By NCPPR, Special for TTUSA.
After the nation’s leading conservative investor group confronted Citigroup’s leadership over the company’s campaign against the Second Amendment, Citi CEO Michael Corbat implied today that he knows more about business than famed investor Warren Buffett.
Last March, Citigroup and other corporations capitulated to journalist Andre Ross Sorkin’s crusade to get banks and credit cards to limit Second Amendment liberties. Citi announced that it would prohibit its clients from selling guns to anyone under the age of 21 and cease the sale of high-capacity magazines.
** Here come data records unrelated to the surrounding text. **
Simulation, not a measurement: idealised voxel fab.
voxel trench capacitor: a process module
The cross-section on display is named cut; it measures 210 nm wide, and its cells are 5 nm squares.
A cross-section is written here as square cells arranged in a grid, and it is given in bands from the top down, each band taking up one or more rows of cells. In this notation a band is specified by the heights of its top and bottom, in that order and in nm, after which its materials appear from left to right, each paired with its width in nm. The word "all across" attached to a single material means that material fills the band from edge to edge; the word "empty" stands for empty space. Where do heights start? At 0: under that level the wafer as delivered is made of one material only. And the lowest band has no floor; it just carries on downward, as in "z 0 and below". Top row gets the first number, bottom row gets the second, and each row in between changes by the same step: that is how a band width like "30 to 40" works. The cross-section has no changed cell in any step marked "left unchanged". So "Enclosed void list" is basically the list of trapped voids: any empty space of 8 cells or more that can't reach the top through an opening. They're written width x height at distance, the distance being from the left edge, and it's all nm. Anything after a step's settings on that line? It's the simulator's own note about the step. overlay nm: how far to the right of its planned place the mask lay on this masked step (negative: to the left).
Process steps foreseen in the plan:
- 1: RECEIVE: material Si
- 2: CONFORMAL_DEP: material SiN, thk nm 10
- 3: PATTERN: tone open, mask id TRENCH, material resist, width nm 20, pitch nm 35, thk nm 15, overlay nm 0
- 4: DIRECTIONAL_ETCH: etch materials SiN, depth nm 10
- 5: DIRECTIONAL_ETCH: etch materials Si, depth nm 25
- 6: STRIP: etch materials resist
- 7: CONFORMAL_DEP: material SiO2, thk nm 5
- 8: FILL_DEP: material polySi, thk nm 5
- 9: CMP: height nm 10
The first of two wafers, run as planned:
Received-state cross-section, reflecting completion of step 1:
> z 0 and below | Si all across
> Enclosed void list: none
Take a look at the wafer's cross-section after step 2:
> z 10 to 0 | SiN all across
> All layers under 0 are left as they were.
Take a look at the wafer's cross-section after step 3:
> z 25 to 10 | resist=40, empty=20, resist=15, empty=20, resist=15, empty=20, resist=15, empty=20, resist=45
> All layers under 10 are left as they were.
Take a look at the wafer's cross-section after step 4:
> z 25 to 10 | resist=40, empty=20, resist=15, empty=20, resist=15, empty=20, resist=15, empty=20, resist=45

“Corbat was unable to defend the company’s anti-Second Amendment stance because it’s indefensible,” said National Center General Counsel and Free Enterprise Project (FEP) Director Justin Danhof, Esq., who questioned the bank CEO today. “In trying to say that Citi’s policy made sense from a business perspective, he implied that he knows more than famed investor Warren Buffett about how to run a business. That’s laughable.”
At the meeting, Danhof stated:
Because of the company’s anti-Second Amendment stance, Citi was denied the chance to be involved with a $600 million road project in Louisiana. Furthermore, members of Congress have threatened to cancel Citi’s federal contracts. Senator John Kennedy (R-LA) noted, “Citigroup has no business threatening law abiding business owners for exercising their Second Amendment rights. The only reason that Citigroup is even in business today is because American taxpayers bailed them out during the Great Recession.”
So, to be clear the company is impinging on the constitutional rights of the very Americans who bailed Citi out after you all made a series of poor business decisions. Perhaps you should have just said thank you instead.
Danhof then noted:
CNBC asked Warren Buffett about corporations distancing themselves from the National Rifle Association and gun manufacturers and how Berkshire Hathaway would respond to such pressure. Buffett replied: “I don’t believe in imposing my views on 370,000 employees and a million shareholders. I’m not their nanny on that I don’t think that Berkshire should say we’re not going to do business with people who own guns. I think that would be ridiculous.”
Can you tell us your investors exactly how much money we stand to lose because of this decision, and explain why you have this right while Warren Buffett has this wrong?
Danhof’s full question, as prepared for delivery, is available here. Audio of his exchange with Corbat is available here.
“Corbat’s admission that Citi has lost business due to its opposition to the Second Amendment is telling. But it’s concerning that he refused to say how much,” said Danhof. “Investors have a right to such information. Furthermore, he claimed that some new customers came to the business because of its far-left virtue signaling, but he provided no actual evidence to back up this assertion. That’s equally concerning. This proves that Citi made a purely political decision. Unless such a decision is germane to a company’s core mission, corporate America should be in the business of business, not politics. We will continue to push that message.”
The Citigroup meeting marks the fifth time FEP has participated in a shareholder meeting in 2019.